RFID or Radio Frequency Identification is becoming more advanced in consumer product industries, as retailers continue to invest in the technology in order to simplify transactions and improve customer service. Retailers are striving to improve logistics systems in order to deliver perishable goods easily and within certain transport regulations. Aside from this, continuous traceability and comprehensive analysis of ingredients are becoming the norm for legislators and consumers alike, and RFID ensures that the documentation for each ingredient is done automatically with a minimum amount of processing, therefore optimizing distribution to consumers.
Marks & Spencer is replacing bar codes with an RFID system which includes tags for millions of containers that hold food being shipped from suppliers to its stores. This RFID system improves efficiency and is a guaranteed time-saver, with only a five-second waiting period to receive data from 50 containers, a vast difference of 85% compared with the previous system.
Other obvious advantages include less spoilt food, fewer lost shipments, and faster returns on investment, with M&S expecting to regain the US$3 million cost of the RFID system in only three years.
Another industry giant, Walmart, requires its major suppliers to have RFID tags on every pallet and case arriving at its distribution centres and stores. The company expects to save US$407 million yearly through visibility improvements alone.

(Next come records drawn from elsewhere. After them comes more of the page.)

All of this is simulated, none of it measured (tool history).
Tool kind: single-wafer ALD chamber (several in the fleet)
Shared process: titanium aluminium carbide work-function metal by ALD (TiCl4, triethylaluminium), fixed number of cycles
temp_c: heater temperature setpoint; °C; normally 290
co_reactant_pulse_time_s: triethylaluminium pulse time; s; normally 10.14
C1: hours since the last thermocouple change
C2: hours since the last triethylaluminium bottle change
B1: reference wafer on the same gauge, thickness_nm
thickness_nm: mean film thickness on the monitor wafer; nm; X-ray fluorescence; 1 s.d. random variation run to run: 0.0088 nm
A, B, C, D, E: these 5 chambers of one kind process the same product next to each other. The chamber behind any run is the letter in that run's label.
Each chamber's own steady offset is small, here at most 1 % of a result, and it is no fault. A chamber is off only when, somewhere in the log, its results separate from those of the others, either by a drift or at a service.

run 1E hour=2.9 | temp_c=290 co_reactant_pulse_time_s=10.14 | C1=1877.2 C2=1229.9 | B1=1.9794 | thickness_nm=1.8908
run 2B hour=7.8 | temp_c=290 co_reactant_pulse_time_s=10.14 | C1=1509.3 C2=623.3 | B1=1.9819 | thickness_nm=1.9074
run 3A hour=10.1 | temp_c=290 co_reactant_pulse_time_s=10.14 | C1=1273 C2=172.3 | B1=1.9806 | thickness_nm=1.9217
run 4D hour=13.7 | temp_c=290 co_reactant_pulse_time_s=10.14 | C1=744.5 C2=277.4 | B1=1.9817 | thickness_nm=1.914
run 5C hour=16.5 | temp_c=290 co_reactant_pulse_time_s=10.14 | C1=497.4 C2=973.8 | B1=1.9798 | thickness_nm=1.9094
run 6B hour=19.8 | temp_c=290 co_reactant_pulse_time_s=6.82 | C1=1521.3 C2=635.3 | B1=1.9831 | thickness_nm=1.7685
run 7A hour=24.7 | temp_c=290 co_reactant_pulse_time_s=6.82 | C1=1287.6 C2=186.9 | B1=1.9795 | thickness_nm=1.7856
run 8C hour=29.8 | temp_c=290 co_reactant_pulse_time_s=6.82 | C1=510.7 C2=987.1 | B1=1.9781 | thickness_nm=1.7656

Industry experts also agree on another big advantage of the RFID system, which is the reduction of out-of-stock situations in stores. Procter & Gamble, along with other mass merchandisers, estimate an increase in annual sales by US$1.2 billion with the help of RFID.
“While RFID has been around for a while, and has matured a great deal in recent years, many companies still don’t understand how they can use the visibility the technology provides, in order to streamline business processes, reduce expenses and boost sales,” says Mark Roberti, RFID Journal’s founder and editor.